Lab 5

Stats 159/259 - Lab 5 - 10/5/15

Agenda

  1. Brief discussion of HW1 & qz2
    • Everybody check their grades
    • GitHub issue tracker for grading issues
    • Similarity analysis on reading1.txt
  2. Markup Languages
    • What is a markup language?
    • Why are they important?
    • WYSIWYG vs. WYSIWYM and reproducibility
  3. Individual/Group work
    • Project proposals (due tonight @ 9:00 PM)
    • Your homework due before class tomorrow.

Homework 1

Similarity matrix grading demo — push results and answer:

NOTE: This is what I originally planned to do, which differed from the example we did in class. These questions are only answerable if you have the tdm and the vocab. I didn’t push these and stuck with the preprocessing example instead (see below).

  • What is the word count for each reading?
  • What was the most frequently used word? What is the maximum number of times it was used? The minimum?
  • How many times was the word “python” used?

Example we actually did in lab: preprocess the similarity matrix to get rid of rows/cols of zeros and the outlier point.

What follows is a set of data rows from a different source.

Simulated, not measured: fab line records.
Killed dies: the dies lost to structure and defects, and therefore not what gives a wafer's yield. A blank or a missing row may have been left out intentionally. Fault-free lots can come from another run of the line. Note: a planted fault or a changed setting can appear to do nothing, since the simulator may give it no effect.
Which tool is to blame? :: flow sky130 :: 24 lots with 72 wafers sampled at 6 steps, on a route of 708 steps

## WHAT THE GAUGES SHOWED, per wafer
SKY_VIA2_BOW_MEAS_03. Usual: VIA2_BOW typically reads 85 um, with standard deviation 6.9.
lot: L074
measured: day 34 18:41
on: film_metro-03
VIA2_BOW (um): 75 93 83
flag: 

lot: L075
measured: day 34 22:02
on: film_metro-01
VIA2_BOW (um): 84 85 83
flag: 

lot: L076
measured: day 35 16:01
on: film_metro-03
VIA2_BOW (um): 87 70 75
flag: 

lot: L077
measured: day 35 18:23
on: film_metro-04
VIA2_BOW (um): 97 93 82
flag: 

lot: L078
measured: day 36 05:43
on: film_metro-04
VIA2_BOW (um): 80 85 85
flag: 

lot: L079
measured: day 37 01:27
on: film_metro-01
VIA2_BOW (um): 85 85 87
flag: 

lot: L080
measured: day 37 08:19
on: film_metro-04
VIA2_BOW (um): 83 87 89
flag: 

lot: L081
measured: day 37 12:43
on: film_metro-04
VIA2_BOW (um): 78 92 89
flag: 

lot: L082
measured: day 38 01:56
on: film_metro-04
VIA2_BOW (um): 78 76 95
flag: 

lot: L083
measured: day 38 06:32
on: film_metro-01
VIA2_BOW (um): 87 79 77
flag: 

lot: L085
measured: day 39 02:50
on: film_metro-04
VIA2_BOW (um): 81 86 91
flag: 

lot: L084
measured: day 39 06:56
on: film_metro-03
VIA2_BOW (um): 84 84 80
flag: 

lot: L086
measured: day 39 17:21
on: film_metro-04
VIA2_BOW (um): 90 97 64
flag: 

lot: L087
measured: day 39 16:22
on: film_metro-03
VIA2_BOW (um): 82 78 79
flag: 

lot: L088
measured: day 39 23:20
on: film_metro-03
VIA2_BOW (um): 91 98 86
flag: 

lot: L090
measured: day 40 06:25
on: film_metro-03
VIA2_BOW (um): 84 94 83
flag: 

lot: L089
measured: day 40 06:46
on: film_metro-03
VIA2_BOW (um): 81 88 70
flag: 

  • Use structure of similarity matrix (max of cols on the diagonal, symmetric, no zeros in the matrix unless file was empty) and boolean masking to clean the data.

  • boolean mask to get rid of zeros:

    • sm_nozeros = sm[sm != 0]
    • Requires a reshape to get data back into 2D array

Document Processing and Markup Languages

  • Everybody’s first document processor?

WYSIWYG - “What you see is what you get”

This is a good paradigm for artistic documents or simple documents where there isn’t much formatting. The major drawback of the WYSIWYG paradigm is that content and formatting are fused into one interface. This can be detrimental for STEM pursuits, since publication and peer review is central to the scientific process.

  • Wrestling with formatting is time consuming and irrelevant in the context of publication.

  • Feelings-ball take: having formatting in the same document as the content distracts from the true goals of the document; clearly and concisely expressing ideas or results

  • Practical take: journals all have different formats. If a paper is being submitted to multiple places you don’t want to have to explicitly re-wrangle the document every time just to change the formatting.

  • Having content be separate from the formatting allows for much easier re-use of the content.

    • e.g. you can post pictures from your publication to your website and reuse your paper as a chapter in a thesis, or keep a portion for reuse in subsequent publications (e.g. acknowledgements)

Other major drawback of WYSIWYG editors from a reproducible/collaborative standpoint is their proprietary/binary formats.

  • Difficult to version control and collaborate on
  • Most document processing tools are trying to address this issue (e.g. google docs built-in VC and sharing)

WYSIWYM - “What you see is what you mean”

The WYSIWYM paradigm inherently separates content from formatting. It is implemented by leveraging markup languages. A markup language allows for generation of content in plain text, while also maintaining a set of special syntax to annotate the content with structural information. In this way, the plain-text or “source” files are human-readable and easy to version control. To produce the final document, the source files must undergo a build or render step where the markup syntax (and any associated style files) are passed to a tool that knows how to interpret and render the content.

Examples of markup languages:

  • The big one: HTML (hyper text markup language). The markup language of the internet
  • XML: very popular for serialization
  • LaTeX: see below
  • markdown: very popular for document production. GitHub will automatically render markdown (NOTE: there are many different “flavors” of markdown; the GitHub flavor is quite popular)
  • reStructuredText: official recommended markup language for python doc strings. There are tools like Sphinx that will automatically build a documentation website for your python code based on the docstrings (also used for the class website!)

There are many examples of this paradigm, but LaTeX is by-far the most ubiquitous in STEM (and all academia), largely due to its beautiful rendering of math and the extensibility of the core by tons of open-source packages (it also has a significant head-start over other WYSIWYM tools). We will be using LaTeX for your projects and discussing it in further detail during the rest of the semester.

Work on projects or correlation exercise